Mojo function

rms_norm_rope_gpu

rms_norm_rope_gpu[input_dtype: DType, cos_sin_dtype: DType, rank: Int, //, input_fn: def[width: Int, rank: Int](IndexList[rank]) capturing -> SIMD[input_dtype, width], cos_fn: def[width: Int, rank: Int](IndexList[rank]) capturing -> SIMD[cos_sin_dtype, width], sin_fn: def[width: Int, rank: Int](IndexList[rank]) capturing -> SIMD[cos_sin_dtype, width], output_fn: def[width: Int, alignment: Int](IndexList[rank], SIMD[input_dtype, width]) capturing -> None, multiply_before_cast: Bool, pdl_level: PDLLevel = PDLLevel(1)](shape: IndexList[rank, element_type=shape.element_type], gamma: TileTensor[input_dtype, gamma.LayoutType, gamma.origin, address_space=gamma.address_space, linear_idx_type=gamma.linear_idx_type, element_size=gamma.element_size], epsilon: Scalar[input_dtype], weight_offset: Scalar[input_dtype], cos_vals: TileTensor[cos_sin_dtype, cos_vals.LayoutType, cos_vals.origin, address_space=cos_vals.address_space, linear_idx_type=cos_vals.linear_idx_type, element_size=cos_vals.element_size], sin_vals: TileTensor[cos_sin_dtype, sin_vals.LayoutType, sin_vals.origin, address_space=sin_vals.address_space, linear_idx_type=sin_vals.linear_idx_type, element_size=sin_vals.element_size], ctx: DeviceContext)

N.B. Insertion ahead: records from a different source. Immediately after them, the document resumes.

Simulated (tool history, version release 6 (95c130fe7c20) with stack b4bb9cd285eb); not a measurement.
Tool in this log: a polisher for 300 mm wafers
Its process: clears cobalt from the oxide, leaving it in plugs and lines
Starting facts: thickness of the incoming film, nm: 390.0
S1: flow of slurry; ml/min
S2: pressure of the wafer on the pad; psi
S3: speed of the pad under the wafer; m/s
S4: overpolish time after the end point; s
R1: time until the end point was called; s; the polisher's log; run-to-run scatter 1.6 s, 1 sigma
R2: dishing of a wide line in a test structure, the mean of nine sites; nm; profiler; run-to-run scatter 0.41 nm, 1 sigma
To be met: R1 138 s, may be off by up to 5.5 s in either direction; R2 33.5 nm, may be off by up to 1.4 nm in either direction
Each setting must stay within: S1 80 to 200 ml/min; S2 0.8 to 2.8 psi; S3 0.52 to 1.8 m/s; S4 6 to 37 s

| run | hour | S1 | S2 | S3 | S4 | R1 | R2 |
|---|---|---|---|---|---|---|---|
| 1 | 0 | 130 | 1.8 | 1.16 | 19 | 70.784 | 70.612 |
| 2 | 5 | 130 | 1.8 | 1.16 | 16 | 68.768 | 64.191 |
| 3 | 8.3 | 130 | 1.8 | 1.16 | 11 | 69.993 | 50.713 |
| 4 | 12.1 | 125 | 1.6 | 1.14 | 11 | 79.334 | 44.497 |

Fused RMS normalization followed by Rotary Position Embedding (RoPE) for GPU.

Computes: normed = rms_norm(input, gamma, epsilon, weight_offset) x1, x2 = split(normed, axis=-1) # halves along last dim rotated = concat(-x2, x1, axis=-1) output = normed * cos_vals + rotated * sin_vals

The last dimension must be a known even number.